538 reports that while Europe and Japan have aging populations, the United States is “staying young” because of immigration:
No matter who wins next Tuesday’s election, the president who takes office next January will be among the oldest ever elected. (Donald Trump, at 70, would be the oldest president ever elected to a first term. Hillary Clinton, who turned 69 last week, would be the second-oldest after Ronald Reagan.) Perhaps that’s appropriate — the country they are hoping to lead is getting older too. When Bill Clinton took office in 1993 at age 46 — making him the third-youngest president ever — 12.6 percent of Americans were at least 65, the traditional retirement age. Today 14.8 percent are. And by 2050, that figure is expected to rise to 22.1 percent.
The aging of the U.S. population poses major economic challenges: rising healthcare costs, more retirement spending and, crucially, fewer working-age Americans to help pay for it all. Already, economists believe, the graying of America helps explain the slow economic growth of the past decade-plus. The problem will only get worse as more baby boomers leave the workforce.
But by global standards, the U.S. is in pretty good shape. In parts of Europe, more than 20 percent of the population is of retirement age; in Japan, it is 26 percent. Those countries have the same challenges as the U.S.: a large generation born after World War II that is now at or approaching retirement, and a steep decline in fertility rates. But the U.S. has something they don’t have: a high rate of immigration.
You wouldn’t know it from this year’s overheated campaign rhetoric, but immigration is the only thing keeping the U.S. from facing a Japan-style demographic cliff. At a time when aging and other factors mean that fewer Americans are working, immigrants — who tend to come to the U.S. during their working years and have a higher rate of labor-force participation than native-born Americans — play an increasingly important role in the U.S. workforce. Foreign-born U.S. residents made up 13.1 percent of the population in 2014 but 16.4 percent of the labor force, up from 10 percent two decades earlier. Immigrants help the economy in other ways too: They are more likely than native-born Americans to start businesses, and because they pay into Social Security but only receive benefits if they stay in the country permanently, they help ease the U.S.’s long-run fiscal burden.
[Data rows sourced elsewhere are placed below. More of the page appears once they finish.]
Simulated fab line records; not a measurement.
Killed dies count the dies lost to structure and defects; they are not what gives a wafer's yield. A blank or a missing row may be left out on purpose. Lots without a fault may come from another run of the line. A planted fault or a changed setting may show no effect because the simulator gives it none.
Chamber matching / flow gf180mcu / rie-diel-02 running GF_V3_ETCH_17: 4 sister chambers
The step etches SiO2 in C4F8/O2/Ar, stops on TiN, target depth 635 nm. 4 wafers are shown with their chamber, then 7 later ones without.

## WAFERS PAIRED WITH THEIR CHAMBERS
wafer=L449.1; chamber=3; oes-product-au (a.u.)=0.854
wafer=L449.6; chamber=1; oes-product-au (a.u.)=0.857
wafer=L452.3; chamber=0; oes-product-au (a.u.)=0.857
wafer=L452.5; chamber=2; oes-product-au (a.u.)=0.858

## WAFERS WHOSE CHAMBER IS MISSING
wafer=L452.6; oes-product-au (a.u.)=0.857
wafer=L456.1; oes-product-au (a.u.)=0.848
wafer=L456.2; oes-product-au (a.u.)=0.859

Perhaps just as importantly, immigrants are the reason the U.S. has a relatively high birth rate compared to other rich countries. Americans, like their counterparts in Japan and western Europe, are having fewer children. But that decline has been partly offset by the comparatively high fertility rate among foreign-born residents. A report from the Pew Research Center last week showed just how big that effect is: Immigrants account for the entirety of the increase in the number of annual U.S. births since 1970. Without them, the annual number of births would have declined.